Paradoxically, it is his successes rather than failures that have laid the groundwork for Erdogan’s current confrontation. In his decade as prime minister, he revived Turkey’s stagnant economy, largely by privatizing national industries and undertaking numerous huge infrastructure projects, including increased investment in neglected Kurdish areas. In pursuit of EU membership, he also enacted numerous economic reforms. When the EU refused this bid for membership, Turkey shifted its focus eastward towards markets and alliances in Asia, Africa and the Arab World.

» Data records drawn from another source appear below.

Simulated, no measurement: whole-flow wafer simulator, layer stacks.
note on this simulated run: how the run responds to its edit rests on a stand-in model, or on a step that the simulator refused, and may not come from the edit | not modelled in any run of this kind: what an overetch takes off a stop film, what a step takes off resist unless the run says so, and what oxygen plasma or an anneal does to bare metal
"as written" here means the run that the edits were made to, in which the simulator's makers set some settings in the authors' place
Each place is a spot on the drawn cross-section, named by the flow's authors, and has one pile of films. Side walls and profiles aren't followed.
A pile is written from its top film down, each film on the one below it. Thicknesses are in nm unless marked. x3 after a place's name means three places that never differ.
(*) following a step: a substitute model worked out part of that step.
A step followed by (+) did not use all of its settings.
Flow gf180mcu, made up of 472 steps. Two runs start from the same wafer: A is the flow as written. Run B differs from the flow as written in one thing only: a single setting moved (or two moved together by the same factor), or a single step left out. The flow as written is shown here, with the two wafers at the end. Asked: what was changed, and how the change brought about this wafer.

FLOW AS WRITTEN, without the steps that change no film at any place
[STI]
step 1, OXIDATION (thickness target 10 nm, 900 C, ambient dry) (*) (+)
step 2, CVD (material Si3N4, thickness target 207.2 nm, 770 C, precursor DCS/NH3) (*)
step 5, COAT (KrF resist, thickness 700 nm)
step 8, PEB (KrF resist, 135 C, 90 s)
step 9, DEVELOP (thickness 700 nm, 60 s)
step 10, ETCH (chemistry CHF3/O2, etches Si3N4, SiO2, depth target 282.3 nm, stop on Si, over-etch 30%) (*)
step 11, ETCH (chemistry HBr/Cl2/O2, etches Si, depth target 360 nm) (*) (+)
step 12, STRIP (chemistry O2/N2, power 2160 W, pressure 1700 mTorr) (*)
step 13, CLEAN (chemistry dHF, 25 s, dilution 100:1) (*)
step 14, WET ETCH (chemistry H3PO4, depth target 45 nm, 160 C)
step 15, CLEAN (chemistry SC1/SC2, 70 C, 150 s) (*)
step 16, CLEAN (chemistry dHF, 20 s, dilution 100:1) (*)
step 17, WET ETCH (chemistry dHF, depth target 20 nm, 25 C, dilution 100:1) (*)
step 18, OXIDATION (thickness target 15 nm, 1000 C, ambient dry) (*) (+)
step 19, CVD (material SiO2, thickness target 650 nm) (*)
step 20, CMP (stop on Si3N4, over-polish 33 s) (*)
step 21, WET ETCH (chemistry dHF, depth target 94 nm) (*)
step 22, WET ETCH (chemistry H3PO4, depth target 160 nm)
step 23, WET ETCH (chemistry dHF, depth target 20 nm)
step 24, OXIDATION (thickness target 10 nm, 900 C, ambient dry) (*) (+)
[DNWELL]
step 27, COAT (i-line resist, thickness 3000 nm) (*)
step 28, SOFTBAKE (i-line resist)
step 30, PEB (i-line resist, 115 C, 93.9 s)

Because the EU’s rejection was perceived as partly political, blocking the entry of 70 million Muslims into a European institution, it also heightened the tensions inherent in Turkish political identity, which remains a mix of secular and religious influences. The AKP is Islamist, but has generally shied away from directly announcing this. As the third generation of Islamist political actors in Turkey, Erdogan and his allies have deployed a more subtle mode of shaping the Turkish state than the coup-makers that preceded them. They have attempted to achieve their goals by constitutional means, under the terms of Kemalist values, using soft power to consolidate their position.

Followers of Erdogan’s sometime-ally, the charismatic Islamist Fethullah Gulen, have also established over three hundred schools in Turkey whose curricula and codes of conduct encourage Islamic values. Their standards of excellence have provided thousands of poor students, including Melih and his friend Emirhan, educational opportunities they couldn’t otherwise afford. But Melih, now an avowed aetheist, recalls how even as an agnostic he found himself swayed towards religion by this academic environment, which he and Emirhan believe pushes many students into conforming to its standard of piety. They also allege that graduates from these schools are given hiring preference in government jobs, particularly in police departments.

I was acutely aware of this difference [between Turkey and the Arab Spring countries] as I got soundly gassed on May 31st.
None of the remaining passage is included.